Instead, I think this “Zhenla” in the History of the Song is the “Land Zhenla” recorded in the Old History of the Tang. Without the overland route to Chinese-controlled Vietnam, contact with China became much more difficult, hence the lack of information during the Song period.

This can also explain why one of its “vassals” presented tribute. Here is the final section of the account of Zhenla in the History of the Song.

其屬邑有真里富,在西南隅,東南接波斯蘭,西南與登流眉為鄰。所部有六十餘聚落。慶元六年,其國主立二十年矣,遣使奉表貢方物及馴象二。詔優其報賜,以海道遠涉,後毋再入貢。

Among its dependent centers [yi 邑] is Zhenlifu 真里富, located in the southwest corner. To the southeast, it borders Bosilan; to the southwest, it neighbors Dengliumei. It governs over sixty settlements [juluo 聚落].

In the sixth year of the Qingyuan reign [1200 AD], the ruler of the country, who had been on the throne for twenty years, sent envoys to present a memorial and offer tribute of local products and two tame elephants.

An edict was issued bestowing generous rewards in return; however, because of the great distance of the sea voyage, [they were instructed] not to come to offer tribute again in the future.

A lot has been written about Zhenlifu 真里富 (Chen-li-fu), and a lot is currently being written and said in Thailand about this place (I’ll write about that later).

In 1960, historian O. W. Wolters published an article in the Journal of The Siam Society entitled “Chen-li-fu: A State on the Gulf of Siam at the Beginning of the 13th Century” which he began as follows:

“The Song hui yao kao contains an unexpectedly long account of a small State Chen-li-fu 真里富 which, in the years 1200-1205, made a determined and temporarily successful effort to establish official relations with the Sung dynasty. It lay to the west of Cambodia and had access to the Gulf of Siam.”
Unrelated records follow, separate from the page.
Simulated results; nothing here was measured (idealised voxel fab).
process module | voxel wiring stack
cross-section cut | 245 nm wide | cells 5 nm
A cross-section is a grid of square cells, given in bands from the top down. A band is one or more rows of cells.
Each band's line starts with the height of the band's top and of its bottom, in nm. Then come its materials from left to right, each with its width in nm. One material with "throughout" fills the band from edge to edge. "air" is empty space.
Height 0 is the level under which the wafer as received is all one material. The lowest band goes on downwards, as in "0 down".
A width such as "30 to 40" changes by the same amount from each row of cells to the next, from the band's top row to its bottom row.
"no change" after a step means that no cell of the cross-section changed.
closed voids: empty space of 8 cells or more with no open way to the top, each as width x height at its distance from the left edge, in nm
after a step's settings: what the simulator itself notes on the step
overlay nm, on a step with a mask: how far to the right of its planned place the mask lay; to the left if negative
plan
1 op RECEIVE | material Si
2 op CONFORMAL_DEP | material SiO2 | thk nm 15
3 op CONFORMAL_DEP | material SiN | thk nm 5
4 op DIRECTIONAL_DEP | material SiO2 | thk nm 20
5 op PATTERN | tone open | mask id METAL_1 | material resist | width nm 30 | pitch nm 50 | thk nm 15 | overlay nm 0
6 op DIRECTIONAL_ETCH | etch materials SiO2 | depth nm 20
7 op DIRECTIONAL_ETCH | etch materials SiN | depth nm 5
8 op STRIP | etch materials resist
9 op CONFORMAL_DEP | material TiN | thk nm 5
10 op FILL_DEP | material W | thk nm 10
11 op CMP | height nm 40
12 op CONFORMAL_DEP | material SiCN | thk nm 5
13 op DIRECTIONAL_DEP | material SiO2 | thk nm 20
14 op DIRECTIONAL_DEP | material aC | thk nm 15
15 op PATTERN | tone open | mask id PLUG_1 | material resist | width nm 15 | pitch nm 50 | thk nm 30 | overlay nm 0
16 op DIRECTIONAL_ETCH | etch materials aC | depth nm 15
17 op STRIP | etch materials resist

Wolters did not provide any evidence to support his statement that Zhenlifu was “to the west of Cambodia and had access to the Gulf of Siam.”

Why did he think that? It’s very simple. It is because he equated “Zhenla” with the “country of Cambodia.” And therefore, if it was in a “southwest corner” of Zhenla, and Thailand is to the southwest of Cambodia, then obviously it must have been in the area of Thailand. . .

However, as I hope the above information makes clear, in Tang and Song sources, Zhenla did not refer to “the country of Cambodia.” It referred to something much smaller, and we can see that not only in the information above, but also in the information here about Zhenlifu.

“Centers” and “settlements” is describing something very small-scale. It’s location in a “corner” (yu 隅) is also a reference to its remoteness and insignificance.

This is not describing some thriving vassal kingdom of the Angkorean empire. The place that the Chinese were referring to as Zhenla (Sambor Prei Kuk?) was perhaps a vassal, but that would have made Zhenlifu a vassal of a vassal.

So where was Zhenla in the Song period and where was Zhenlifu?

In the Song there was no longer any mention of a distinction between Land Zhenla and Water Zhenla. However, a new place name emerged and, in contrast to Zhenla, it gets mentioned A LOT in Song dynasty sources: Sanfoqi 三佛齊. See “The History of Cambodia You Never Knew About.”

Where was it? It was down at the end of that overland trade route that the Chinese only knew vaguely about during the Tang dynasty period.

Why did it get mentioned a lot in Song dynasty sources? Because that became the main way to trade with inland polities in “Cambodia” when the overland trade route from Vietnam was lost.

I don’t have time here to go into more detail about Zhenlifu, but I will later. For now, I would argue that it must have been a place in what is now central Cambodia, and the fact that the Chinese told it to stop sending tribute was probably because it was doing so by heading down to the coast at Ha Tien (i.e., to the end of that route to the coast), which is where tribute from “Sanfoqi” made its way to China, and it wasn’t acceptable to have tribute from two polities come from the same place.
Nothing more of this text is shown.